Turtles (and tortoises) all the way

At Mon Repos, near Bundaberg, the giant turtles returned again to lay their eggs during the past summer.  The turtles have swum hundreds, perhaps thousands of kilometres across the South Pacific to get to their rookery – and I’m ashamed to admit that I’ve never made the journey of less than 5 hours it takes from Brisbane to Bundaberg.  So I’m grateful for Robert Ashdown’s terrific photos of the event instead.  And also for a splendid shot of a woman riding a turtle some time during the 1930s.

Humans have been doing dreadful things to giant turtles for hundreds of years.  And also to giant tortoises.

Mostly, they ate them.  Both tortoises and turtles were an important food source for sailors.  They were relatively slow and easy to catch, and because they breathed air, unlike fish, they could be kept alive until needed for food.  Penned on board ship, they were a living, breathing, and no doubt very miserable source of meat.  With a slow metabolism, they could live without food and sometimes without water for a long time, so they have been unwilling travellers across the globe.

This was particularly true of giant tortoises.  The Galapagos Islands get their name from the Spanish word for tortoise, galápagos, but there were also other species found in the Indian Ocean, including the Seychelles.  Both areas were raided for supplies by visiting ships.  In 1925, the director of the New York Aquarium went through surviving American whaling records and estimated that American whalers between 1830 and the 1920s took perhaps 100,000 tortoises from the Galapagos, mostly female, since they were nearer the coast.

One of the oldest animals ever recorded was Tu’i Malila, a Seychelles tortoise who was allegedly given to a Tongan chief by Captain Cook in 1777.  He (or possibly she – nobody seems to mention this) died in 1965.  Another long-lived individual was Harriet (long known as Harry), a Galapagos specimen who was certainly living in the Brisbane Botanical Gardens by the 1870s, and died at Steve Irwin’s Australia Zoo in 2006.

Charles Darwin spent 5 weeks at the Galapagos in 1835, on the Beagle.  The Beagle was there to collect fresh water and food for the crew, and left with more than 30 tortoises.  Their principal purpose was to supply meat for the crew, but several juveniles made it back to England.  Was one of these Harriet?  It’s a long shot, but John Wickham, who served on the Beagle until 1841, became Police Magistrate of Brisbane in 1842, and there’s a theory that Harry/Harriet came back to Australia with him.

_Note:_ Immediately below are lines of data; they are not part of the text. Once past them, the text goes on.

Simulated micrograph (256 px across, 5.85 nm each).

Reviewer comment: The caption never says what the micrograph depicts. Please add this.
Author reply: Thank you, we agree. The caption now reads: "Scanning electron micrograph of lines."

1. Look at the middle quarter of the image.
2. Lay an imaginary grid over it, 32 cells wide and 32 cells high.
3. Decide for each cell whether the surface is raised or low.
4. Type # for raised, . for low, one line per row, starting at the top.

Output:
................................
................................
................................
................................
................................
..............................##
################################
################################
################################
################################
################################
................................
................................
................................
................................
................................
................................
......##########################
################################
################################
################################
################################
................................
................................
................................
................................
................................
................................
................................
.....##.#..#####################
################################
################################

Like tortoises, turtles were also an important source of food on long voyages – with the added advantage that the shells, confusingly known as ‘tortoiseshell’, was a valuable item of trade.  When the Endeavour was holed in the Great Barrier Reef, Cook had to beach the crippled ship on what is now the Endeavour River, in far north Queensland.  During the 6 weeks it took to repair the ship, the crew gathered water and vegetables, but also a number of turtles.  On 15 July 1770, Joseph Banks wrote in his diary:

In the evening the Boat return’d from the reef bringing 4 Turtles, so we may now be said to swim in Plenty. Our Turtles are certainly far preferable to any I have eat in England, which must proceed from their being eat fresh from the sea before they have either wasted away their fat, or by unnatural food which is given them in the tubs where they are kept given themselves a fat of not so delicious a flavour as it is in their wild state. Most of those we have caught have been green turtle from 2 to 300 lb weight: these when kill’d were always found to be full of Turtle Grass…; two only were Loggerheads which were but indifferent meat; in their stomachs were nothing but shells.

Four days later,

Ten Indians visited us today and brought with them a larger quantity of Lances than they had ever done before, these they laid up in a tree leaving a man and a boy to take care of them and came on board the ship. They soon let us know their errand which was by some means or other to get one of our Turtle of which we had 8 or 9 laying upon the decks.

In other words, the local Guugu Yimithirr people insisted on their right to a portion of the catch.  They were, after all, their turtles.

Banks was struck by how much better turtle tasted when fresh.  Nevertheless roast turtle meat and soup were highly regarded in Britain, where a ‘turtle dinner’ was a prestigious event. Like many expensive foods, the costliness of the dish was a large part of its appeal.

Eventually, however, the cost of buying a live turtle became prohibitive, and mock turtle soup replaced green turtle soup, using a calf’s head and feet.  Alice in Wonderland’s mock turtle, with his calf’s head and feet, describes a soup ‘so rich and green’ not because of its colour, but because it comes from the green turtle.

References:

Charles Haskins Townsend, The Galapagos Tortoises in their Relation to the Whaling Industry (1925)

Wikipedia article on Galapagos Tortoise (which is excellent)

Paul Chambers, ‘The origin of Harriet’, in New Scientist, 11 September 2004.